Survey says majority wants it made harder to sue for defamation
More than 90% of people who took part in consultations on new libel laws for Northern Ireland want a higher threshold to be established before defamation cases can be brought, it can now be revealed.
The consultations over a Private Member's Bill introduced by Ulster Unionist leader Mike Nesbitt also show a higher level of interest on the issue here than in Britain.
The original consultation by the Ministry of Justice in the UK received 129 responses to the draft Bill and 75 responses to a questionnaire.
The UUP yesterday said it had received 209 responses to an online questionnaire and several dozen individually-tailored submissions.
The results show:
* 96% want a higher threshold – those claiming they have been defamed must prove serious harm or that they are likely to suffer financial loss.
* 96% believe Northern Ireland's defamation laws should include a defence of publication on matters of public interest.
* 99% believe it is important to give academics and scientists greater protection for offering honest opinion in their areas of expertise – and making it easier for professionals to take on well-funded and resourced organisations, such as multi-national drug companies.
Around 97% believe the 2013 Defamation Act will protect Northern Ireland from the threat of so-called libel tourism, and more than 90% believe that the law should offer more clarity on the responsibility of website operators for comments posted on their sites. Mr Nesbitt said the area where there was least clarity was in relation to trial by jury for cases of defamation – although a total of 77% supported a change in the law to allow defamation cases to be tried without a jury unless otherwise ordered by a court.
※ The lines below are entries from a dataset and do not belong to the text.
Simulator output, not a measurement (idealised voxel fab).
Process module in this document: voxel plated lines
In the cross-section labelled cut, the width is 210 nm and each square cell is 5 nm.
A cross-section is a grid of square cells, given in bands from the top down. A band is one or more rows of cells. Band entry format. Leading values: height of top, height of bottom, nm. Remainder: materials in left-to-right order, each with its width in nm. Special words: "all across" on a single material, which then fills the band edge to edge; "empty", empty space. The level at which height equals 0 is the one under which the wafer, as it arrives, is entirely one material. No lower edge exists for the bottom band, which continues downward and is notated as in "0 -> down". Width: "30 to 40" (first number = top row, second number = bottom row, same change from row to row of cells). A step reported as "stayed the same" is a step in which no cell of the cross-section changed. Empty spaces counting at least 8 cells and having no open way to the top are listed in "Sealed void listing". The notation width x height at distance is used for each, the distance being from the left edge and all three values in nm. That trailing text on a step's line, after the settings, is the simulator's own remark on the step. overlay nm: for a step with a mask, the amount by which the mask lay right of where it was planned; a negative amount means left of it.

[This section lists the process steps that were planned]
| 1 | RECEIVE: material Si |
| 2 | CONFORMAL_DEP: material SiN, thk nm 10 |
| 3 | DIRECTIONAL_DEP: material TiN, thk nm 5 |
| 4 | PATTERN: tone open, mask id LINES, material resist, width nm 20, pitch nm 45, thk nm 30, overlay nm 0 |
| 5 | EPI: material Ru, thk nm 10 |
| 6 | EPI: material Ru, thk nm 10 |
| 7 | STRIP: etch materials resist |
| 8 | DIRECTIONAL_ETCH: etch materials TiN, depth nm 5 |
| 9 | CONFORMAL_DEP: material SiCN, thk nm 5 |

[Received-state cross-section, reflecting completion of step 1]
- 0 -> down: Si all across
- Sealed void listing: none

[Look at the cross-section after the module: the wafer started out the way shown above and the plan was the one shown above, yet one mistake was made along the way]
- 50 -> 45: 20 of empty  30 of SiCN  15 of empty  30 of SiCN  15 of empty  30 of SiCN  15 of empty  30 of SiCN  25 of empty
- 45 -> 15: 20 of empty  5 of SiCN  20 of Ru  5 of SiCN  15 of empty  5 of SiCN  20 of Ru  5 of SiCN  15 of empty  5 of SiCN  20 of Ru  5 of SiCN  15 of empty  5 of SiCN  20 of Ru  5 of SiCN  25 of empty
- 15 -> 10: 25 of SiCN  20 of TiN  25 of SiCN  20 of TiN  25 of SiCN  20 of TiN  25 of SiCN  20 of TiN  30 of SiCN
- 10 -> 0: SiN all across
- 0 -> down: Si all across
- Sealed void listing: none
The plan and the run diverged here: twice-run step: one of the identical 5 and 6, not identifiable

The UUP chief said: "This is the matter I thought might provoke most debate, and it did, as non-jury trials have a particular resonance in the recent history of Northern Ireland."
Mr Nesbitt has delayed his Bill after Finance Minister Simon Hamilton asked the Law Commission to examine whether the UK law should be extended here.
A spokesman for Mr Hamilton's department subsequently said: "As with any other Law Commission Report, the recommendations will have to be thoroughly assessed with a view to making final policy recommendations."